Another point of interest for us to analyze would be how distance between the microphones and the speaker changes the maximum amplitude and the frequency at which it was observed.
Above are the FFT analysis of the audio recordings on the Galaxy Note 9 at 4 different height above the computer keyboard (in the same orientation as described above). Their respective peak amplitude at corresponding frequencies are as follows: -26 dB at 7000 Hz, -34 dB at 4000 Hz, -25.3 dB at 7000 Hz, and -25.7 dB at 7000 Hz. After considering our 8cm test as an outlier (the dB and frequency are definite outliers compared to the other data points), there seems to be no correlation between distance from speakers, maximum dB, and maximum frequency. However, with respect to our original three hypothesis, this does indeed rule out the possibility that the different frequency observed is due to the medium: even with increases in medium distance, there did not seem to be any difference in frequency at which the maximum amplitude was recorded.

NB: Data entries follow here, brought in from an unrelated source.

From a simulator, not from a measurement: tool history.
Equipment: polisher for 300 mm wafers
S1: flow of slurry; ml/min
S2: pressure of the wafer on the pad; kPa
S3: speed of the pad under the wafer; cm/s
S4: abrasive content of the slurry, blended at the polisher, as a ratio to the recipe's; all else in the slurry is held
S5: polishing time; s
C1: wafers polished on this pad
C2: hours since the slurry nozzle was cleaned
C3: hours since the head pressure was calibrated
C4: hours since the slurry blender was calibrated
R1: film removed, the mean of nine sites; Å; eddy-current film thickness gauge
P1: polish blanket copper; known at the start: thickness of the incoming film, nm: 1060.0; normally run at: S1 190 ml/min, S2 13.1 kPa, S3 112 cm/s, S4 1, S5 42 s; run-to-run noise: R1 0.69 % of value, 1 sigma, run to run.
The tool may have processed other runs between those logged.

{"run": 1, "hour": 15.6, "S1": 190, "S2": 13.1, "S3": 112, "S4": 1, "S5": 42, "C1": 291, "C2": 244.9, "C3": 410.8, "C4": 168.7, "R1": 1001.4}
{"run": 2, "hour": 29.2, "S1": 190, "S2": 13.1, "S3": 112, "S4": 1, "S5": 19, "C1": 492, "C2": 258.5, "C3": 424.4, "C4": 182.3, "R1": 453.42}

Overall, when comparing the first two graphs, I am convinced that the Galaxy Note 9 has quite a flat frequency response. In the first two graph comparison between the original audio recording and the recorded audio of the 100-18000Hz sine sound wave, the approximate shape of the two graphs were quite similar, with the only difference between the two being that the latter had greater inconsistencies (dips and ridges) in the peak decibel of each frequency. This is likely due to environmental interference, such as sound waves bouncing off the walls in my dorm room. In a future analysis, it would indeed be ideal to complete the experiment again in a sound-absorbing environment, such that it reduces the environmental effects on the sound waves picked up.